But the majority said a jury could determine that L'Oreal knew of Yanowitz's concerns because she repeatedly told her boss that she needed some justification for firing the associate.
The court said future cases would be decided on individual circumstances. But employees do not have to know whether a particular practice violates the law to be protected from firing for opposing it.
"A rule that would allow retaliation against an employee for opposing conduct the employee reasonably and in good faith believed was discriminatory" when the directive was in fact legal "would significantly discourage employees from opposing incidents of discrimination," George said.
Yanowitz contended that unwarranted criticism and humiliation from the company amounted to illegal retaliation. Two days before she left the firm, she was given a new travel schedule that precisely regulated how often she should visit each market in her territory, she said.

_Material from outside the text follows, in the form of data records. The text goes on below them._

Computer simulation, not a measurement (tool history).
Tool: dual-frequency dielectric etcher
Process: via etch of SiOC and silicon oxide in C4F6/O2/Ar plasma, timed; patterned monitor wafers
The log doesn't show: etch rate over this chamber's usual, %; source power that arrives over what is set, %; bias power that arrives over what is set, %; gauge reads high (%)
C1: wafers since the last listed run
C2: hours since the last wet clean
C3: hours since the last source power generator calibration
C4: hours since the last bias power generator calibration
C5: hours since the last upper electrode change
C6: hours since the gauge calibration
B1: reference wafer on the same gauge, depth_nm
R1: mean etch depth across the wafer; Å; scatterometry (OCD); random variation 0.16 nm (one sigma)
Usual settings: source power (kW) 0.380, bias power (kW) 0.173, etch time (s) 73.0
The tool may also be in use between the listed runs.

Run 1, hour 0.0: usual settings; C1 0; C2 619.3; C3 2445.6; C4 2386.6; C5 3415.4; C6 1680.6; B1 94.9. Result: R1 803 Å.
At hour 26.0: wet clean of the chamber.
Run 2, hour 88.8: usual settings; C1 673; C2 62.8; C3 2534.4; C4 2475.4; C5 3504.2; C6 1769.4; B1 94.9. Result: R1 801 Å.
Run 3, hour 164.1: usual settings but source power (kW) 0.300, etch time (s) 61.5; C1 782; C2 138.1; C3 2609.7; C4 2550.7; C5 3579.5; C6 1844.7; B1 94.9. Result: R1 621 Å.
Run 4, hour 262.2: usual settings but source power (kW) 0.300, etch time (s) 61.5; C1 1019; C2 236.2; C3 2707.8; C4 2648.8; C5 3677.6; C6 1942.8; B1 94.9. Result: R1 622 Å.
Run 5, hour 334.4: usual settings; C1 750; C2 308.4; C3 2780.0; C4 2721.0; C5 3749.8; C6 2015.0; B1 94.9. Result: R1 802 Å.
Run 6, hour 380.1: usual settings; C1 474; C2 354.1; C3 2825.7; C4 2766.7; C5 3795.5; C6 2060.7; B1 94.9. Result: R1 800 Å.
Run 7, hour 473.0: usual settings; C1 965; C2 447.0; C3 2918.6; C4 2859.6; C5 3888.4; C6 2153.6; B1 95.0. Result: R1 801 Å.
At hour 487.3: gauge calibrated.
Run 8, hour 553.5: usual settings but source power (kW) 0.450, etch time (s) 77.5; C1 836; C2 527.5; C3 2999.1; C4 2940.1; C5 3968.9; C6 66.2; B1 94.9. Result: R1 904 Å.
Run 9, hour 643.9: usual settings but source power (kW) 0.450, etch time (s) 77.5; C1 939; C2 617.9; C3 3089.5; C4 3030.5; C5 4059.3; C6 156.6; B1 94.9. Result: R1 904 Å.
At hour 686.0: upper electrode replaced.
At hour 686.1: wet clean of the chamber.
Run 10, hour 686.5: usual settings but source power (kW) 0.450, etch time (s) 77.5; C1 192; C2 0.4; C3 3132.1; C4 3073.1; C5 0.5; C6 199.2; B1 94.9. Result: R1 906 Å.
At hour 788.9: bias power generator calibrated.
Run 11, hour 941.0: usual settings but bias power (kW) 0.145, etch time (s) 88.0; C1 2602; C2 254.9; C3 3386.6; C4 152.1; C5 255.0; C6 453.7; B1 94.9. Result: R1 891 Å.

The court majority agreed that a jury could decide that the actions were retaliation. Before she refused to fire the subordinate, Yanowitz was a "highly rated and honored" employee, the court noted.
"Months of unwarranted and public criticism of a previously honored employee, an implied threat of termination, contacts with subordinates that only could have the effect of undermining a manager's effectiveness, and new regulation of the manner in which the manager oversaw her territory did more than inconvenience Yanowitz," George wrote.
Such alleged actions "placed her career in jeopardy," the chief justice said.
Quackenbush, who represents workers in employment litigation, said that even if an employee obeyed an order she thought was discriminatory, she could have a valid retaliation claim if her boss knew the order displeased her, he said.
"The court is saying that if you register your complaint in some fashion, and it can be pretty meek and mild, about what you believe is discrimination, whether or not it is, and then you get demoted or terminated, you win."